Exploring the Connection between Mindfulness and Meaningful Work: An Empirical Study

Lysova and her colleagues set out to empirically understand the relationship between mindfulness and meaningful work described above. To do so, they conducted two studies.


Study 1, on meaningful work

In the first study (Study 1) they selected participants from four different settings:

  1. employees of the UK healthcare system
  2. local employees of a Dutch municipality
  3. teachers at a small school in Dubai
  4. Dutch fitness instructors.

This study, which involved 90 participants, consisted of completing a weekly diary for six weeks during which their level of mindfulness, their perception of meaningful work, and their cognitive flexibility, understood as the ability to adapt to new situations, were recorded.

The results of Study 1 showed that mindfulness was related to the perception of meaningful work. That is, the higher the level of reported mindfulness, the higher the perception of meaningful work. More specifically, mindfulness was linked to three of the previously mentioned dimensions (expression of talent, understanding of others, and unity with others), but not to authenticity (becoming oneself). In addition, the study also revealed that cognitive flexibility was a mediator between mindfulness and meaningful work also in three of the four elements.

This first study confirmed a strong relationship between attentional state and perception of meaningful work. However, it remained to be discovered which elements of the work environment could facilitate this connection.


Study 2, beyond mindfulness: the attention of others

To address this question, the researchers conducted an intervention (Study 2) in which participants from three organisations (a UK government department, a defence and security company, and a financial company) were asked to enter for 10-15 minutes into a state of mindfulness and reflect on significant events in their jobs by distinguishing a) the feelings experienced because of the event, and b) the reasons why the event was experienced as significant.

The results revealed that participants who did this imposed reflection exercise found that most of the reasons they perceived their work as meaningful was through others. It was the others who made them realise the value and meaning of their work. More specifically, study 2 presented three ways in which one identified one’s work as meaningful through signals sent by others. These signals were divided into:

  • Signals of value: these signals include all those references by others that highlight the value of our work, whether in electronic communications or at public events.
  • Signs of appreciation: these signals comprise all those interactions with others where they express their thanks and appreciation for the work done.
  • Signs of caring: these signs include all those interactions in which one feels cared for in one’s environment, and perceives the possibility to communicate openly and honestly.

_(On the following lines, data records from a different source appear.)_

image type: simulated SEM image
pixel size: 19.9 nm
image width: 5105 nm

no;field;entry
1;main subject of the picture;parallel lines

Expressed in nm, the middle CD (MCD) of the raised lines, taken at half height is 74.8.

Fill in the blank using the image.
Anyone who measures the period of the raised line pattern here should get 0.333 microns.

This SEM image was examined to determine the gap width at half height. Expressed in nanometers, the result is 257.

These findings from Study 2 are more important than it seems, as the perception of meaningful work does depend not only on oneself, but emerges relationally, i.e. when one perceives that others value, appreciate and care for both the employee and the work performed. Therefore, both studies have implications for organisations and for the employees themselves:

  • Organisations could encourage weekly individual reflection times, where they reflect on the significant events they have experienced and the reasons why.
  • Also, organisations could develop new ways of sharing these signals (value, appreciation and care) to team members, as they’re essential in the perception of meaningful work.
  • Employees could impose moments of mindfulness on themselves that allow them to understand their contribution to the organisation.
  • Employees could send signals of value, appreciation and care to colleagues as well, knowing the positive implications they have.